To what extent do these stress points affect your research projects? Are there additional issues that you’ve encountered that slow down or derail your work due to issues with project management?

What are some practices you implement to keep your project materials organized?

Antidotes

A good project layout will ultimately make your life easier:

  • It will help ensure the integrity of your data
  • It makes it simpler to share your code with someone else (a lab mate, collaborator, advisor, etc.)
  • It allows you to upload your code with your manuscript submission easily
  • It makes picking the project back up after a break easier.
  • It makes your research reproducible!

We’ll discuss three aspects of project management and then implement those practices for the remainder of this workshop in the RStudio environment.

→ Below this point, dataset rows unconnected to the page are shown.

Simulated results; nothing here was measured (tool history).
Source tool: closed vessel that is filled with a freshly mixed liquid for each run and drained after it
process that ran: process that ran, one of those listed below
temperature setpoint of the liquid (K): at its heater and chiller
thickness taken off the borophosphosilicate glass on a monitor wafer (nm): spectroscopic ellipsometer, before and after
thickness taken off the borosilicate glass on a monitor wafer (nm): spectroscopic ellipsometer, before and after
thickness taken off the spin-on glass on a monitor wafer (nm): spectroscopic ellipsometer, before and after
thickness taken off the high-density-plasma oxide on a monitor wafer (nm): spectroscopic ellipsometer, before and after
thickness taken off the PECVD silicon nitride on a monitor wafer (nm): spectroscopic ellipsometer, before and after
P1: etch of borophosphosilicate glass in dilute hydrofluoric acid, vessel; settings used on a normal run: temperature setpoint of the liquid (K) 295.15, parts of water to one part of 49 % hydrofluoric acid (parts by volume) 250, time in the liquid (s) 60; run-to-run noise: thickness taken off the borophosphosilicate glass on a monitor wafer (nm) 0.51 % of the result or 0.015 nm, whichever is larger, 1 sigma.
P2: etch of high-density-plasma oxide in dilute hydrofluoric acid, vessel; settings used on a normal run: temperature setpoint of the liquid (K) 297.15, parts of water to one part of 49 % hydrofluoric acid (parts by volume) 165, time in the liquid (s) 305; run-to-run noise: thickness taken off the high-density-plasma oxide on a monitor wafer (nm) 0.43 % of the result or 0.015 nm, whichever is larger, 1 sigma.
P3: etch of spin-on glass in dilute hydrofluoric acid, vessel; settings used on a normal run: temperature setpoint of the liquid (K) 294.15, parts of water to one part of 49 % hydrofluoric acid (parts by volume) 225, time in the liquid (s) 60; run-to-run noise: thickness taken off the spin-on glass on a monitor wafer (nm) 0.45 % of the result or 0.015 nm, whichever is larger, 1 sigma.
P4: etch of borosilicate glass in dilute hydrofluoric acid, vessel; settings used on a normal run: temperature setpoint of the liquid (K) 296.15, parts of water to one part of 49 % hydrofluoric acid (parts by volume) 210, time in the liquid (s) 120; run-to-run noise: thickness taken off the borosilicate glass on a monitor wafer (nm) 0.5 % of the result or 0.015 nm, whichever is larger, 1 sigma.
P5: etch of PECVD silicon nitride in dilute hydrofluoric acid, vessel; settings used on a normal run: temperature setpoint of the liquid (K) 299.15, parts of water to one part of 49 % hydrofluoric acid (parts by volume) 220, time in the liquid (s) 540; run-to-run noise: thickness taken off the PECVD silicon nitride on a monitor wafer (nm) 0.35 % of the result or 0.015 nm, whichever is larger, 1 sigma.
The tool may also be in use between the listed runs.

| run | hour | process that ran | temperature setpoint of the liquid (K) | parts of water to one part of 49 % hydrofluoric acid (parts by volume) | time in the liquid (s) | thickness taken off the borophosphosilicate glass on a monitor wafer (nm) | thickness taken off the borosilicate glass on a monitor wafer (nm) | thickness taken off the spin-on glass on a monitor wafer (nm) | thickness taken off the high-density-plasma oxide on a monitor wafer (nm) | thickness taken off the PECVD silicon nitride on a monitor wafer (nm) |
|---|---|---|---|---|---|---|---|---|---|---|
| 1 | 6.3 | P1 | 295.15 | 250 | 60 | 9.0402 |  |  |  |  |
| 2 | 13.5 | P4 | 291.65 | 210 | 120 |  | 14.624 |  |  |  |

  1. File/Folder Organization
  2. Storage & Sharing
  3. Using Version Control

Then, we’ll get started on our project!

Project File/Folder Organization


Important principles:

Although there is no “best” way to lay out a project, there are some general principles to adhere to that will make project management easier:

Practice good file-organization

Good Enough Practices for Scientific Computing gives the following recommendations for project organization:

  1. Put each project in its own directory named after the project.
  2. Put text documents associated with the project in the doc directory.
  3. Put raw data and metadata in the data directory and files generated during cleanup and analysis in a results directory.
  4. Put the source for the project’s scripts and programs in the src directory, and programs brought in from elsewhere or compiled locally in the bin directory.
  5. Name all files to reflect their content or function.
  6. Additionally, we’d recommend including README, LICENSE, and CITATION files!

For the project we’re working on today, we used the following setup for folders and files:

directory tree
Challenge

Take a few minutes to look through the workshop project files

Please take some time to look through the project files. Either the screenshot above or you may browse the files on GitHub at <https://github.com/UCSBCarpentry/Quarto-Project-Example>. What do each of the directories (folders) contain? What is their purpose?

Please take a look at the solution drop-down for an explanation of each directory’s contents.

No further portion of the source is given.